Wednesday, March 9, 2011

DUST

Snippet

I walked through the neatly laid stones, each row like another line in a massive book. My eyes strained to take in all of the information—name, age, rank, country—and perhaps also death itself, the fragility of life, the harsh reality of war. In that field of graves, a war memorial for men lost as prisoners of war, slaves laboring to construct the Burma-Siam railway, I felt as the psalmist: "laid low in the dust." Or like Job sitting among the dust and ashes of a great tragedy. Then one stone stopped my wandering and said what I could not. On an epitaph in the middle of the cemetery was written: "There shall be in that great earth, a richer dust concealed."(1)
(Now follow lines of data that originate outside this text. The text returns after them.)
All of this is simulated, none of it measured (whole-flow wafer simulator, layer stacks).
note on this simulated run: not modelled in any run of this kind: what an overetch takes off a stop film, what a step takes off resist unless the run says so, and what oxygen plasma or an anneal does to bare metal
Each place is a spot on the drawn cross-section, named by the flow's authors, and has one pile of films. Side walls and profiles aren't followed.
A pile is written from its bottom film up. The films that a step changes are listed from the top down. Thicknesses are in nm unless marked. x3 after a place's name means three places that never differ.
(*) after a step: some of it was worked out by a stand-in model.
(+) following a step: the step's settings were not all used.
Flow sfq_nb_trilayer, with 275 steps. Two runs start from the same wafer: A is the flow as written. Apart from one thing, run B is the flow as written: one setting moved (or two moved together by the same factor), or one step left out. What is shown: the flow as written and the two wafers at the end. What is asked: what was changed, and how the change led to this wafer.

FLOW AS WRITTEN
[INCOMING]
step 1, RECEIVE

It is helpful, I think, to be reminded that we are dust. It is crucial to take this reminder with us as we move through life—through successes, disappointments, surprises, distractions, tragedy. For Christians, it is also a truth to help us approach the vast and terrible events of Holy Week. The season of Lent, the forty days in which the church prepares to encounter the events of Easter, thankfully begins with the ashes of Ash Wednesday. On this day, foreheads are marked with a bold and ashen cross of dust, recalling both our history and our future, invoking repentance, inciting stares. Marked with the Cross, we are Christ's own: pilgrims on a journey that proclaims death and resurrection all at once. The journey through Lent into the light and darkness of Holy Week is for those made in dust who will return to dust, those willing to trace the breath that began all of life to the place where Christ breathed his last. It is a journey that expends everything within us.
Jill Carattini is managing editor of A Slice of Infinity at Ravi Zacharias International Ministries in Atlanta, Georgia. Journey of Dust Wednesday, March 09, 2011 (1) This is a line from a poem of Rupert Brookes entitled "1914."


Scripture

for dominion belongs to the LORD
and he rules over the nations.
All the rich of the earth will feast and worship;
all who go down to the dust will kneel before him—
those who cannot keep themselves alive.
Posterity will serve him;
future generations will be told about the Lord.
Psalms 22:28-30 NIV


Song

Dust In The Wind
KANSAS

I close my eyes
Only for a moment and the moment's gone
All my dreams
Pass before my eyes a curiosity

Dust in the wind
All they are is dust in the wind

Same old song
Just a drop of water in an endless sea
All we do
Crumbles to the ground though we refuse to see

Dust in the wind
All we are is dust in the wind

Now don't hang on
Nothing lasts forever but the Earth and Sky
It slips away
And all your money won't another minute buy

Dust in the wind
All we are is dust in the wind
All we are is dust in the wind
Dust in the wind
Everything is dust in the wind
Everything is dust in the wind

Sentence Prayer

Father;
Your are the only eternal one, it will be your purpose that prevails.
May I take myself about as seriously as a speck of dust dancing in the sunlight.
Help me be serious about being a child of God that playfully seeks my role in your purposes.